I loved being close to the Pope
I studied philosophy. I loved being close to the Pope,
the cardinals, and the bishops. I liked it when they
came to celebrate Mass or give a talk, and I
liked to go to different events with the Pope. I
really learned to love the Church.
Afterwards I went to Mexico
to help out as a dean of discipline of the
middle school of CEYCA, and later as a teacher of
Catholic formation for the boys in middle school and high
school. Each week I gave 24 hours of classes, and
I corrected 500 tests every month. In Mexico I had
the grace to share meals with our founder. He always
had time to listen to us. At one lunch, thanks
to a conversation with him, I understood the important role
of informing people’s consciences, especially in my case with the
boys in the classes I taught. In those years I
also understood that each person is different and has his
or her moments. You have to know how to interpret
what the boys wanted to tell you, why they made
certain comments, and later see how to help them in
their concrete situation. I don’t think I always achieved the
objective, but thanks to God with some I did, and
I am still in contact with them to help them.
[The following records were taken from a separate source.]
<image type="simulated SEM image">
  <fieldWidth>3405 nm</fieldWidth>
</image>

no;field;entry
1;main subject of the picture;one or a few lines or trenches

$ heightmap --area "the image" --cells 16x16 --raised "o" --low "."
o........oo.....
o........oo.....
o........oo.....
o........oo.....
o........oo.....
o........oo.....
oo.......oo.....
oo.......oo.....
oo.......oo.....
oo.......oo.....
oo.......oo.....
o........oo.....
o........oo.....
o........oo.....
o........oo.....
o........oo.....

Years later I returned to Mexico for a year to
lend a hand with the youth groups in San Luis
My last period before ordination took place in Rome. I
saw that the priesthood was constantly approaching and that I
had to form myself better, that I had to put
the pedal to the metal. What you are going to
live in the future cannot be improvised.
I have two
aunts that are cloistered nuns of the Order of St.
Clare, in Vivar del Cid. When I was little I
used to visit them with my family. I have a
lot to thank them for because from the time I
entered the apostolic school, they have prayed for me and
have always been devoted to my vocation. I think God
heard the prayer of my aunts and of their whole
community for the good of my vocation. How much good
the cloistered nuns do for the whole world!
It has been
19 years since I left home to go to the
apostolic school… I want to end this story by giving
thanks to God and inviting whoever reads this not to
be afraid of God. Sometimes it seems like the Lord
asks us for things that are out of our reach,
but I believe you just have to look at him
nailed to the cross and judge whether he did a
lot or a little out of love for us… Let
us try to follow his example of love for our
neighbors! God bless you!
Father Bonifacio Cuesta was born in Burgos
on August 10, 1978. He attended the Circle Catholic Elementary
School in Burgos. In 1989 he entered the apostolic school
of the Legion of Christ in Ontaneda, Cantabria (Spain). From
there he went to the congregation’s apostolic school in Moncada,
Valencia (Spain). He did his novitiate and humanities studies in
Salamanca (Spain). He has a licentiate in philosophy from the
Pontifical Atheneum Regina Apostolorum in Rome. He was a formation
instructor and religion teacher in the CEYCA school in Mexico
City. He has collaborated in clubs and youth groups in
San Luis Potosí (Mexico). He is currently studying for a
licentiate in theology in Rome.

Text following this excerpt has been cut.